# Off Topic - A3 does not come with 2.0, 6 speed, quattro combo?



## bandrews (Jul 18, 2004)

I can't believe it... that is THE combination IMO for this car...
Someone tell me it isn't so...


----------



## Vee-aR-6ix (Nov 17, 2002)

*Re: Off Topic - A3 does not come with 2.0, 6 speed, quattro combo? (bandrews)*

It's so. At least not in the U.S. It would have been my pick for the car as well.


----------



## bdh-vdub (Apr 2, 2001)

*Re: Off Topic - A3 does not come with 2.0, 6 speed, quattro combo? (bandrews)*


_Quote, originally posted by *bandrews* »_I can't believe it... that is THE combination IMO for this car...
Someone tell me it isn't so...

A very popular (and common) topic in the A3 forums.
Long story short is Audi has not yet developed 2.0T (transverse) + quattro + DSG which is probably a prerequisite for getting it here. Although I would like a manual model, Audi probably can't justify bringing only manual + quattro and would need to offer some sort of auto (DSG) option.
Bottom line, it may happen someday, but don't hold your breath. Audi is really missing the boat with this SNAFU... 


_Modified by bdh-vdub at 9:39 AM 12-18-2005_


----------



## mml7 (Dec 3, 1999)

*Re: Off Topic - A3 does not come with 2.0, 6 speed, quattro combo? (bdh-vdub)*


_Quote, originally posted by *bdh-vdub* »_Bottom line, it may happen someday, but don't hold your breath. Audi is really missing the boat with this SNAFU... 
_Modified by bdh-vdub at 9:39 AM 12-18-2005_

Agreed. I didn't even bother looking at the A3 since it wasn't available with Quattro, despite the raves on its "go-kart" like handling.


----------



## Ken VAG (Nov 21, 2003)

*Re: Off Topic - A3 does not come with 2.0, 6 speed, quattro combo? (bandrews)*


_Quote, originally posted by *bandrews* »_I can't believe it... that is THE combination IMO for this car...
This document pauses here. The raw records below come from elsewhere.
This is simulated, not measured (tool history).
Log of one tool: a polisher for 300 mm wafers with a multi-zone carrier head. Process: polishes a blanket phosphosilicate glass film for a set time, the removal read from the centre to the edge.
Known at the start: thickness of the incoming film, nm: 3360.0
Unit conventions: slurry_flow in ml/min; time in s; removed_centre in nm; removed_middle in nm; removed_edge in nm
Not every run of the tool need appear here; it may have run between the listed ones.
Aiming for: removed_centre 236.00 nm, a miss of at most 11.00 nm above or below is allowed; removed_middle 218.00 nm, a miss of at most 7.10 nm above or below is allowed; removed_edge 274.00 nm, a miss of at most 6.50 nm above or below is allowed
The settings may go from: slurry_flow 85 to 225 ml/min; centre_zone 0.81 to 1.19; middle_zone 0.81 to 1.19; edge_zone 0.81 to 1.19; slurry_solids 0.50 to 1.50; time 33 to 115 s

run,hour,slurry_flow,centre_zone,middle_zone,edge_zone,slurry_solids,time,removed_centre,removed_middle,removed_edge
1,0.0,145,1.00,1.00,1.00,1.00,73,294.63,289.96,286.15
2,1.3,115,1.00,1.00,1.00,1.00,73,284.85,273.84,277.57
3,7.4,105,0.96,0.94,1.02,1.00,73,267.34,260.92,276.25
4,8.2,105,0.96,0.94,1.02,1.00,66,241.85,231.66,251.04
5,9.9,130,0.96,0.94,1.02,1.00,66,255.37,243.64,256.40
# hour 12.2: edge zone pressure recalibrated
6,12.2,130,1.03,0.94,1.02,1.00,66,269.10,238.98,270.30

We have this configuration in Australia, but it looks like you don't get it stateside. Pity, it's pretty popular here as a classier alternative to the mkV gti (which is essentially the same with fwd only).


----------



## Ken VAG (Nov 21, 2003)

*Re: Off Topic - A3 does not come with 2.0, 6 speed, quattro combo? (bandrews)*

PS - this might be a more appropriate forum to raise this in, as the 8L refers to the first generation 96-03 shape, whereas 8P refers to the second generation shape 03+ available in the US:
http://forums.vwvortex.com/zeroforum?id=548


----------